New Culture War Just Dropped: World’s Largest Jeweller Pivots to Lab-Grown Diamonds

New Culture War Just Dropped: World’s Largest Jeweller Pivots to Lab-Grown Diamonds

If you can bring yourself to wear a diamond that doesn’t represent a shaved-down bit of the planet’s finite supply, but is chemically identical to the original product and denies warlords funding — then Pandora is your shop. The world’s largest jeweller (in sheer volume of product), known for charm bracelets, has announced that it will only sell lab-grown diamonds going forward and markets them as “affordable, sustainably created products.” They don’t use the word “cheap,” but we all know what’s in it for us.

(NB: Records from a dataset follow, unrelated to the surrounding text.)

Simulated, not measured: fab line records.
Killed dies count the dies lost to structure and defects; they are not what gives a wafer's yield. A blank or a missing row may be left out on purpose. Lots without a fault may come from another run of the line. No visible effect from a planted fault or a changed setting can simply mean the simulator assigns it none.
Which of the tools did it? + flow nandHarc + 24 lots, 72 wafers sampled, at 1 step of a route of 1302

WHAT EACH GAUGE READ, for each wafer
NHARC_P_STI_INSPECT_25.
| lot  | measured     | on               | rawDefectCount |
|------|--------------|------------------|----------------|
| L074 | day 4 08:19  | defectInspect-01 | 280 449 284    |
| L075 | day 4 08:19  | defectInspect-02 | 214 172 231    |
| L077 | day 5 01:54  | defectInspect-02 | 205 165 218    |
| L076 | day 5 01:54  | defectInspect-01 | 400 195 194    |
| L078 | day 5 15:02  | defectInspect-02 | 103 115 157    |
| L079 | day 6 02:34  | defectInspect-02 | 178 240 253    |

While “eco-friendly” claims about lab-grown diamonds are still shaky, the diamond mining industry’s justification for its continued existence sounds desperate. The National Diamond Council, an association of diamond mining companies, runs what looks like a trend blog, with a post informing us that they’re offering “diamonds,” a term which only applies to “natural diamonds” “from the Earth.” The treasures, they remind us, were formed on average roughly between one and three billion years ago under immense heat and compression 161 km beneath the Earth’s crust, catapulted upward by the blast of underground volcanoes. You, a sophisticated collector, can have that. Or you, a trash consumer, can have a little costume jewellery associated with words like “synthetic” and “factories” and “industrial purposes,” a pale forgery marred by “telltale marks” visible to a specialist’s eye.

Unmentioned is that “real” diamonds are inexorably linked to arms dealing and the perpetuation of bloodshed. Lab-grown diamonds are structurally the same, so you can just lie. They’re up to ten times cheaper than “real” diamonds, according to an annual report by the consultancy company Bain & Company. And lab-grown diamonds are an astonishing human feat only possible due to the Big Bang and the roughly 3.5 billion year process of the evolution of an intelligent life form on Earth.

One of the NDC’s members De Beers has already caved to the lure of lab-grown diamond manufacturing.

Both lab-grown diamond sellers and “real” diamond miners have claimed that their stones are more “eco-friendly,” and both have yet to definitively prove it. A study conducted by Trucost, a for-profit organisation that analyses major companies’ carbon output and environmental impacts, found that mined diamonds represented a third of the carbon expended than on lab-grown diamonds (160 kg of CO2 per carat versus 511 kg, respectively). But that’s riddled with disclaimers. The study was conducted on behalf of the Diamond Producers Association (DPA), now the Natural Diamond Council. Trucost analyst Rick Lord told Vogue that it doesn’t factor in significant costs like “mine closure, diamond cutting and polishing, retail and post-consumer phases of the diamond life cycle.” Speaking to Vogue, University of Delaware professor of energy and environment Saleem Ali said that the conclusion “defies common sense.”

Meanwhile, the study relied only on publicly available data to measure the carbon costs of lab-grown diamonds, noting that “disclosure on the greenhouse gas and broader environmental impact of lab grown diamond production is poor.” In 2019, the FTC sent warning letters to eight jewellery makers cautioning them against making yet-unsubstantiated claims that lab-grown diamonds are “eco-friendly,” “eco-conscious,” or “sustainable.”

Pandora claims that by next year, their diamonds will be produced entirely using renewable energy.